WPXM-TV, virtual channel 35 (UHF digital channel 21), is an Ion Television owned-and-operated station licensed to Miami, Florida, United States, and also serving Fort Lauderdale. Owned by the Ion Media subsidiary of the Cincinnati-based E. W. Scripps Company, it is part of a duopoly with CW affiliate WSFL-TV (channel 39), also licensed to Miami. WPXM-TV's offices are located on Northwest 14th Street in Sunrise, and its transmitter is located in Andover, Florida.

History[]

The station first signed on the air in October 1992 as WMLB-TV. Originally operating as an independent station, the station changed its call letters to WDLP-TV in 1993, before changing it again to WCTD several months later. Channel 35 was acquired by Paxson Communications in 1997. Shortly after the sale was finalized, the station became an affiliate of the Infomall TV Network (inTV), which carried an infomercial format. On August 31, 1998, the station's call letters were changed to WPXM-TV; that same date, the station became a charter owned-and-operated station of Pax TV (now Ion).

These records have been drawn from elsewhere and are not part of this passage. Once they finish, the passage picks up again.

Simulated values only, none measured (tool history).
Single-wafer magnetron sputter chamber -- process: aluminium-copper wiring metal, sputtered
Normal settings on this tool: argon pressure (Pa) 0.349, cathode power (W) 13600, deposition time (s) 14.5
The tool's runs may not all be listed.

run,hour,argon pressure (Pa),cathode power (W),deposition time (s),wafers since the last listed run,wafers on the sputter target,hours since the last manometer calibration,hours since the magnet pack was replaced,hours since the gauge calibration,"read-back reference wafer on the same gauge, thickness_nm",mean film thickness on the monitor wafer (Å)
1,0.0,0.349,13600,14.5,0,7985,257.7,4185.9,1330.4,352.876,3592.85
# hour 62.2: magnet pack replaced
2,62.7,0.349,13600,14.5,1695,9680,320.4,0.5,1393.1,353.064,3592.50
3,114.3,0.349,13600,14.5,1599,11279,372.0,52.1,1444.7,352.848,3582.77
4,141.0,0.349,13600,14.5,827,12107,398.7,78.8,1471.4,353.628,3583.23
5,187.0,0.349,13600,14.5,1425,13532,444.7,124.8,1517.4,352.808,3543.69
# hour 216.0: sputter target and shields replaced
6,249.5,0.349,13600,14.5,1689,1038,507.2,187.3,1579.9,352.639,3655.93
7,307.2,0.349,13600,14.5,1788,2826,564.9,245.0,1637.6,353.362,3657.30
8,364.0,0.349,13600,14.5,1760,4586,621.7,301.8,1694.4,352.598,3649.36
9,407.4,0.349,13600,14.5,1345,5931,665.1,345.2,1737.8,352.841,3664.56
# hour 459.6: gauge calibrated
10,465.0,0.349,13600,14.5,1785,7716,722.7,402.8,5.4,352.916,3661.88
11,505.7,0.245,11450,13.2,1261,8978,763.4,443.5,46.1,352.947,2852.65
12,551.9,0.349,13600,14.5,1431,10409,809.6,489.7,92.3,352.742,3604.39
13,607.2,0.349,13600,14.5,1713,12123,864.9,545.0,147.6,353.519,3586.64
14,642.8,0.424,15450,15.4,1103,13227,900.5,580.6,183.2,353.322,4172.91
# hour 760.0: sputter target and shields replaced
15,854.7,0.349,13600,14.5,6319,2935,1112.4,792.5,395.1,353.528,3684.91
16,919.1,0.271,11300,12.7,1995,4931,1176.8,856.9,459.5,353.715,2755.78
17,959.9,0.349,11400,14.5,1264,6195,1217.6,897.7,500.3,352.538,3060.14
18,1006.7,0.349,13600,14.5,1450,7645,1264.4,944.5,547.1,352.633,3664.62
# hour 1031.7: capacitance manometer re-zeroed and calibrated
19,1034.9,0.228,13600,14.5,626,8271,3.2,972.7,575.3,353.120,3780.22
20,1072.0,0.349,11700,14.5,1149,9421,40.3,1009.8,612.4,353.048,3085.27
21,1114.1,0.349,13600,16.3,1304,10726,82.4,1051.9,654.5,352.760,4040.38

From 2002 through the 2005 season, WPXM was the flagship broadcast station of the Florida Marlins (now the Miami Marlins), whose games also aired on then-sister station WPXP-TV in West Palm Beach.

Newscasts[]

From 2001 until 2005, when NBC entered a shared services agreement with Pax TV, WPXM aired rebroadcasts of NBC owned-and-operated station WTVJ (channel 6)'s newscasts.

Technical information[]

Subchannels[]

The station's digital signal is multiplexed:

Channel Video Aspect Short name Programming[2]
35.1 720p 16:9 ION Ion Television
35.2 480i Bounce Bounce TV
35.3 Grit Grit
35.4 Laff Laff
35.5 Defy TV Defy TV
35.6 HSN HSN
35.7 Newsy Newsy

Analog-to-digital conversion[]

WPXM-TV shut down its analog signal, on UHF channel 35, on February 17, 2009, the original target date in which full-power television stations in the United States to transition from analog to digital broadcasts under federal mandate (which was later pushed back to June 12, 2009). On February 18, the station's digital signal relocated from its pre-transition UHF channel 26 to channel 35.[3] WPXM was the only Miami-licensed station that applied to cease analog transmissions on the original transition date, despite the DTV Delay Act having extended the deadline to June 12.

References[]

  1. ^ The Broadcasting and Cable Yearbook says October 15, while the Television and Cable Factbook says October 25.
  2. ^ RabbitEars TV Query for WPXM
  3. ^ "DTV Tentative Channel Designations for the Second Rounds" (PDF). Archived from the original (PDF) on August 29, 2013. Retrieved March 24, 2012.